The classical hydrogen atom

Question

Suppose we want to analyze a hydrogen atom using purely classical mechanics. This obviously is not exactly how things work - quantum mechanics plays a huge role and probability distributions are involved - but there is an interesting catch here.

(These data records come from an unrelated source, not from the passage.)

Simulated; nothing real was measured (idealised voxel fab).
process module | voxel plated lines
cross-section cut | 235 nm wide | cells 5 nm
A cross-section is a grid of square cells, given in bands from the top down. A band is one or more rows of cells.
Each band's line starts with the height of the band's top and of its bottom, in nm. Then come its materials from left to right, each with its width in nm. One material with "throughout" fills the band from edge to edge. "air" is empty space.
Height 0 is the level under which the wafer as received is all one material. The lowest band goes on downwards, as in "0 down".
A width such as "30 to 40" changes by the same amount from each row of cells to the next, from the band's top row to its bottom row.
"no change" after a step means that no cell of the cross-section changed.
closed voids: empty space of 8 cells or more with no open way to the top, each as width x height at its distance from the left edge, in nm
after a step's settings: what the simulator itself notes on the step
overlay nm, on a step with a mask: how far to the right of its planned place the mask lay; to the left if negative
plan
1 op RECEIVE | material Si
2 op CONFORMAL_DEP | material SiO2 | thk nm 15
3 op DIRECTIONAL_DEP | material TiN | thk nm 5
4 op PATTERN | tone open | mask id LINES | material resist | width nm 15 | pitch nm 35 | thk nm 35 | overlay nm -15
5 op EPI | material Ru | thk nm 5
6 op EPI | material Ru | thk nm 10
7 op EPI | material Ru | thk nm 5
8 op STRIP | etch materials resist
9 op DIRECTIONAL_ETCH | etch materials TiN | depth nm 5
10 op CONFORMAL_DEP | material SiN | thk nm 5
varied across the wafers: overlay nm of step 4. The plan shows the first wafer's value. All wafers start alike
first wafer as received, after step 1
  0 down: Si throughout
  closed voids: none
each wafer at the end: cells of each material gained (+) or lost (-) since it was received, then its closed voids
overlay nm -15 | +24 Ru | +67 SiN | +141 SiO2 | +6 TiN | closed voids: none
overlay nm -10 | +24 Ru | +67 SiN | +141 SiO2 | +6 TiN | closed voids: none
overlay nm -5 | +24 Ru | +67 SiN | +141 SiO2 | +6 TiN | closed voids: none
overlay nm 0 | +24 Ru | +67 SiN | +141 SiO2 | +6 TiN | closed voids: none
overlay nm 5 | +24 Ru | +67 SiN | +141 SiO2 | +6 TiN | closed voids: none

Suppose naively that an electron orbits the nucleus to create a hydrogen atom (Bohr radius $r=5.3\times 10^{-11}\,m$. Then the nucleus (having one proton of charge $+1e$) itself has charge $+1e$, and the electron has charge $-1e$. Plugging this into Coulomb's law (for the magnitude of the force), we get

$$F_C = k\frac{|q_1q_2|}{r^2} = k\frac{|(-1e)(1e)|}{2.809\times10^{-21}\,m^2} = 8.2\times 10^{-8}\,N.$$

Next, using $F_C = ma_C$ (or $a_C = \frac{F_C}{m}$), we plug in the mass of an electron to get:

$$a_C = \frac{8.2\times 10^{-8}\,N}{9.1\times 10^{-31}\,kg} = 9\times 10^{22}\,\frac{m}{s^2}.$$

This is a shockingly large number for the centripetal acceleration of the particle (centripetal because the radius vector is between the nucleus and the electron). In the microscopic atomic world, is there any meaning to this classical analysis and if so, why is $a_C$ so large?

Answer 1

The enormity of that acceleration shows that the atom will only exist for a fraction of a second, because the electron will radiate in a very short time almost all its energy. The radiated power, according to Larmor Formula is:

$$P = \frac{e^2 a_C^2}{6\pi\varepsilon_0 c^3} \approx 5\cdot 10^{-8}\ \text{J}\cdot{s}^{-1}$$

The potential difference between a typical atomic orbital and the surface of the nucleus is:

$$\Delta V \approx \frac{e^2}{4\pi\varepsilon_0}\left(\frac{1}{r_N} - \frac{1}{r_a} \right) \approx 2\cdot 10^{-14}\ \text{J}$$

This gives an upper bound on the time at which the electron will fall on the proton:

$$t_{fall} < \frac{\Delta V}{P} \approx 5\cdot 10^{-6}\ \text{s}$$